The key fault line in the Supreme Court that Donald Trump built is not the ideological clash between right and left — it’s the increasingly acrimonious conflict within the court’s now-dominant conservative wing.
Those rifts burst wide open on Thursday with two of the highest-profile decisions of the court’s current term. In both the big cases — involving Obamacare and a Catholic group refusing to vet same-sex couples as foster parents in Philadelphia — conservative justices unleashed sharp attacks that seemed aimed at their fellow GOP appointees for failing to grapple with the core issues the cases presented.
Some liberal legal commentators noted that the most carefully dissected rhetorical sparring is now taking place among members of the new six-justice conservative majority, with the three remaining liberal justices often left as mere spectators.
“We’re arguing about the battles among the conservatives and when that coalition breaks and where it goes,” lamented Harvard Law School lecturer Nancy Gertner, a former federal judge. “It’s a dramatic difference from only two or three years ago.”
Leading the charge from the right in both cases Thursday was Justice Samuel Alito, who penned caustic opinions taking his colleagues to task for issuing narrow rulings that seemed to him to be aimed at defusing political tensions rather than interpreting the law.
“After receiving more than 2,500 pages of briefing and after more than a half-year of post-argument cogitation, the Court has emitted a wisp of a decision that leaves religious liberty in a confused and vulnerable state. Those who count on this Court to stand up for the First Amendment have every right to be disappointed—as am I,” Alito wrote in the foster-care case, notwithstanding the Catholic charity’s unanimous victory.
In the Obamacare dispute, Alito sarcastically accused the majority of repeatedly indulging in flights of legal sophistry to avoid the politically unpalatable step of striking down the landmark health care law.

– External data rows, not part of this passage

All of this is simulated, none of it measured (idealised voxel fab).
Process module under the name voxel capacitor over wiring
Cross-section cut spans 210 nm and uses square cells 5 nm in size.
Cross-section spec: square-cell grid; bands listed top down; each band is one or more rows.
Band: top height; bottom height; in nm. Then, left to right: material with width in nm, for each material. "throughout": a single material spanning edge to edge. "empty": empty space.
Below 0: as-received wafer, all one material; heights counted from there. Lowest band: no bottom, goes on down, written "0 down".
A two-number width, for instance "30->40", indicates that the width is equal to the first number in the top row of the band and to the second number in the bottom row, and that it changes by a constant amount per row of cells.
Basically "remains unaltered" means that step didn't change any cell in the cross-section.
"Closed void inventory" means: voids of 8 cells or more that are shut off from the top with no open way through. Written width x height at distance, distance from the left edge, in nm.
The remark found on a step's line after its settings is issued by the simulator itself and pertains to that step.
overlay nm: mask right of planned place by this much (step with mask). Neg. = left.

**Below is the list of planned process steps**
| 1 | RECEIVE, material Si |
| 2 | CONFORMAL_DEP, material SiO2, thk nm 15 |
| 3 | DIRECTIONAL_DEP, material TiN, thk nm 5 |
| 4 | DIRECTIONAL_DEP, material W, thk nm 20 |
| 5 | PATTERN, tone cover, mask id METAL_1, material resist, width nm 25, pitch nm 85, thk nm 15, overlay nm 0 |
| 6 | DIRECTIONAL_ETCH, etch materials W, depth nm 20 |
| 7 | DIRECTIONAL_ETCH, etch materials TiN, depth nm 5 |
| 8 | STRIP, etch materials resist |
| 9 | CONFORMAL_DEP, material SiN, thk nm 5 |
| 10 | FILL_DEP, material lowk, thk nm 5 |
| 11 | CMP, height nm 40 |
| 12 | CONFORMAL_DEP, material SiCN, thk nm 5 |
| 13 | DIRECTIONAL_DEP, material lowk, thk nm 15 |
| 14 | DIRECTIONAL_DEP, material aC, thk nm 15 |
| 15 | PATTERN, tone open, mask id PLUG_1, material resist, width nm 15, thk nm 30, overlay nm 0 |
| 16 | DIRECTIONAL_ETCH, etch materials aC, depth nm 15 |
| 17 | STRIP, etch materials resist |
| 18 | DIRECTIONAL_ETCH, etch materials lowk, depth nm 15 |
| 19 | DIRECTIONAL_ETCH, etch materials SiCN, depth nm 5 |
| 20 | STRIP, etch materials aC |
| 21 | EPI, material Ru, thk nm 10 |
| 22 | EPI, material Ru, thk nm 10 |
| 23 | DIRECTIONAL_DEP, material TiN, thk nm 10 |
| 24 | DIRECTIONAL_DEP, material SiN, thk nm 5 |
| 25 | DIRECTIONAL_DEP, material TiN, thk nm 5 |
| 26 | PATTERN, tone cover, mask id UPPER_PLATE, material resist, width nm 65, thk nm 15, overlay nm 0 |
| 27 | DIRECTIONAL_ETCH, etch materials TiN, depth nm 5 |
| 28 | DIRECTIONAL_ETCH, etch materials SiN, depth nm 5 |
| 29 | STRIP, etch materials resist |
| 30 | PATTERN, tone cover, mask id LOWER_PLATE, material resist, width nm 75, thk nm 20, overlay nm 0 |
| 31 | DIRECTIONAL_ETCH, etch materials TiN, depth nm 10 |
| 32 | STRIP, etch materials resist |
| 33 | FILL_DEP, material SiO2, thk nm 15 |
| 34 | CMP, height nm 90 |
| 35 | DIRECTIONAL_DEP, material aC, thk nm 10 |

"No one can fail to be impressed by the lengths to which this Court has been willing to go to defend the ACA against all threats,” Alito wrote. "A penalty is a tax. The United States is a State. And 18 States who bear costly burdens under the ACA cannot even get a foot in the door to raise a constitutional challenge. Fans of judicial inventiveness will applaud once again. But I must respectfully dissent.”
While Alito observed the court’s traditional decorum by railing at “the majority,” there was little doubt his criticism was aimed primarily at Chief Justice John Roberts, who provided the pivotal vote to uphold Obamacare nine years ago and voted Thursday to leave the law intact by concluding that the Republican-led states seeking to overturn it lacked legal standing to sue.
In the latest Obamacare case, the chief justice left authorship of the majority opinion to the court’s longest-serving justice, Stephen Breyer, but the result was vintage Roberts: a largely-technical, 7-2 decision finding a lack of standing for the states and individuals challenging the law, while pushing aside more fundamental questions about the law’s constitutionality.
Roberts was the author of the opinion the court issued Thursday finding very narrow grounds to strike down Philadelphia’s ban on Catholic Social Services due to its policy against vetting same-sex couples for foster care.
Alito complained that Roberts’ reading of the Philadelphia ordinance and a similar state law was so Talmudic that it meant nothing in other cases and could quickly be evaded by the city through minor changes.
“This decision might as well be written on the dissolving paper sold in magic shops,” Alito wrote derisively.
Despite the obviously tense Alito-Roberts dynamic, what unfolded Thursday at the court was not simply a one-on-one grudge match. It was more like a tag-team wrestling event, with Justice Neil Gorsuch repeating much of Alito’s criticism and the court’s newest conservative justices — Amy Coney Barrett and Brett Kavanaugh — coming to Roberts’ defense.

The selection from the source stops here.